According to court documents, the parents threatened their daughters that if they refused arranged marriages, they would end up like that “girl in Pakistan”.
The court said that threat referred to 25-year-old Sana Cheema, who was slain when she returned from Italy to Pakistan in 2018, allegedly at her parents’ insistence.
By her friends’ accounts, Cheema, who had taken Italian citizenship, loved her life in Brescia, where she worked out at a gym, went out for coffee with girlfriends and danced with them at a disco. She was proud of her job teaching at a driving school in the northern city.
Brescia prosecutors are now trying Cheema’s father and brother in absentia on a novel charge: murder in violation of the political right to marry one’s own choice.
In 2019, a court in Pakistan acquitted the two on murder charges, citing insufficient evidence.
But Italy’s justice ministry ruled the Brescia trial could go forward since Pakistan and Italy have no agreement governing cases involving so-called judicial double jeopardy.
Cheema’s family initially told Pakistani authorities that she died of a heart attack the day before she was supposed to fly back to Italy. Two friends testified in Brescia this month that Cheema told them her parents wanted her to marry a cousin in Pakistan.
They also quoted from Facebook messages in which Cheema said her parents had confiscated her passport and phone in Pakistan.
With the Italian Embassy closely following the case, Cheema’s body was exhumed. An autopsy indicated she was likely strangled.

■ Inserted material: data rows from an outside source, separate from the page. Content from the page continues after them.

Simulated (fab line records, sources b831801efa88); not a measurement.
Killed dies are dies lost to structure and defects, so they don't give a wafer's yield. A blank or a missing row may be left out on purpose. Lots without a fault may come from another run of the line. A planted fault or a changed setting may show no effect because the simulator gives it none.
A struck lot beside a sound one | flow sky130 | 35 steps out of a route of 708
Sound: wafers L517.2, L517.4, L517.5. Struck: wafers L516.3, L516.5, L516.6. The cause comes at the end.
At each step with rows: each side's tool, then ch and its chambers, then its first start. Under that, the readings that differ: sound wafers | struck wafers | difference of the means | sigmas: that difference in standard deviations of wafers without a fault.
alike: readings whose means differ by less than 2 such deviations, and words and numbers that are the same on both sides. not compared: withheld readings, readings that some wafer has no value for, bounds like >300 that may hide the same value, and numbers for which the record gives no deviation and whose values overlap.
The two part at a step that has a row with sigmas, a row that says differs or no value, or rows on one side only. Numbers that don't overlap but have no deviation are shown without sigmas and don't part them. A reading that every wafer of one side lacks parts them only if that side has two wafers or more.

Prosecuting the case in Italy sends the message that “exercising the right of who you want to live with, above all, who you want to marry, is a political right” to be guaranteed “with utmost firmness”, Brescia Prosecutor General Guido Rispoli told the AP.
At the edge of a field near the farmhouse where Saman Abbas’ body was found, mourners have left a stuffed toy squirrel and bunches of flowers at an improvised shrine.
“It will continue to happen, I tell you, that’s how it is,” Aslam said of violence linked to forced marriage.
What progress has been made with trials like the ones in Reggio Emilia and Brescia is not enough, she added: “It’s like salt in flour.”